In some ways, this could be a daily exercise for anyone – it certainly doesn’t just come out of my experiences as a church planter! And it has roots in monastic traditions, liturgical traditions, as well as a few pastoral theologians. But I wrote it with the specific experience of a church planter in mind.
Find a place where you can have a few quiet minutes to work through the following questions and prayers.
1) Are you holding any grudges?
Against spouse or children, friends or roommates? Members of the church, or folks who have left? Other pastors, leaders, co-workers, or neighbors?
Ask for the grace to let them go, and receive the freedom Jesus promised when he told us that we would be forgiven of our sins when we forgave those who sinned against us.

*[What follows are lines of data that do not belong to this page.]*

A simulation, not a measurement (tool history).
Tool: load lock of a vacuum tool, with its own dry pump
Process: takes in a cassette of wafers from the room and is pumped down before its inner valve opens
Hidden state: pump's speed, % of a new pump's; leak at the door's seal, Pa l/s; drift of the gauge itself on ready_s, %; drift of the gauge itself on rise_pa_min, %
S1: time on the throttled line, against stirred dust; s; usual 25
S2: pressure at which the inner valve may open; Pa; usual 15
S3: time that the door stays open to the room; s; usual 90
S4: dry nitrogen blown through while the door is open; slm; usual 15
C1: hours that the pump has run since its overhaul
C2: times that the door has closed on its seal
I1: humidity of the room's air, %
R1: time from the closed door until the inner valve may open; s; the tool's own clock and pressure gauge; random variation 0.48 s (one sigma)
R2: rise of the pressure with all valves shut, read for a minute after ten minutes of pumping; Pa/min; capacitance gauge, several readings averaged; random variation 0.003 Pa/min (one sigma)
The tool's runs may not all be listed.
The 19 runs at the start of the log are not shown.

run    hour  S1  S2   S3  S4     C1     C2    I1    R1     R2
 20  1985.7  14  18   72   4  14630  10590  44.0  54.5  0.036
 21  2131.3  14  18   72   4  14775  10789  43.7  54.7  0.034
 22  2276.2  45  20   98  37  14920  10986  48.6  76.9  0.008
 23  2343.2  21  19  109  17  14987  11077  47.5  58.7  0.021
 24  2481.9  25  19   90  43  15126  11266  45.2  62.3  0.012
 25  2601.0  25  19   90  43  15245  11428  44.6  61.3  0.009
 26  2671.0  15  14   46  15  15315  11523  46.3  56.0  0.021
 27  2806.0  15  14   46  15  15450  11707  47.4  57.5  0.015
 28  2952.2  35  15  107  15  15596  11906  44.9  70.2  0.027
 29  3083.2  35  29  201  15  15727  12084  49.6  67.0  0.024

2) Do you need to confess any sins?
Have you lost the battle with anxiety, anger, lust, or dishonesty? Are there jealousies percolating in your heart, rage nearing out of control?
Receive the promise that the apostle John gave us: If we confess our sins, he is faithful to always forgive them.
Are the ambiguous events in the past day? Things you’re unsure of? Ways you responded that you wonder about? You aren’t sure if they are sin or not? If they are, God forgives them. If they aren’t, receive the freedom to simply let them go. God is bigger than our over-active consciences.
3) Do you know, beyond all shadow of doubt, that you are loved and accepted by God?
Jesus loves your city, he loves your church, he loves your family, but perhaps the most important thing for you to know is that he loves you. Not because you are a great leader or pastor, not because you have achieved any level of holiness or success.
Receive the truth that the apostle Paul gave us, that nothing in heaven above or earth below, no failure on our part, no attack by others, can separate us from the love and hope of God. You are united with Christ in his death and resurrection to new life. You are a citizen of God’s kingdom.
You are uniquely made with gifting from his Spirit. There is nothing about you that will surprise him, or make him decide you are no longer worthy of love.
4) Is there any insecurity, comparison, or discouragement about the church you are trying to plant that is nagging at you?
Are you stressing about Sunday attendance, or bank accounts, or how good your preaching is, or how good the music is, or whether people who come like the programming? Are you wondering if you are doing things right or if you are missing something? Are you struggling because someone else is having more success, receiving more accolades, or criticizing you publicly?
Jesus understands all these stresses. He knows that it’s difficult. He knows that learning to be free of these anxieties is hard. And yet, he wants to take them. They are too much for you to bear. You can only be faithful, obedient, hard-working, and then let him take care of the rest. Obey his command to not worry about anything.
5) Does the good news feel like good news to you today?
Sometimes church planting can feel like a burden. We are trying to do the right thing, trying to relate to others based on God’s love for them, and sometimes we start to wonder what the whole point of this is anyway. The good news can feel more like a really hard project.
Perhaps the most important job for people in ministry is, every day, to realize that the good news is good news for us. In the midst of our stresses, flaws, and failures, regardless of how successful or not we are, we are loved and adopted into the family of God and have an eternal destiny with him.
I would suggest that if at all possible, you don’t move on to your next ministry task until you know that the good news is actually good.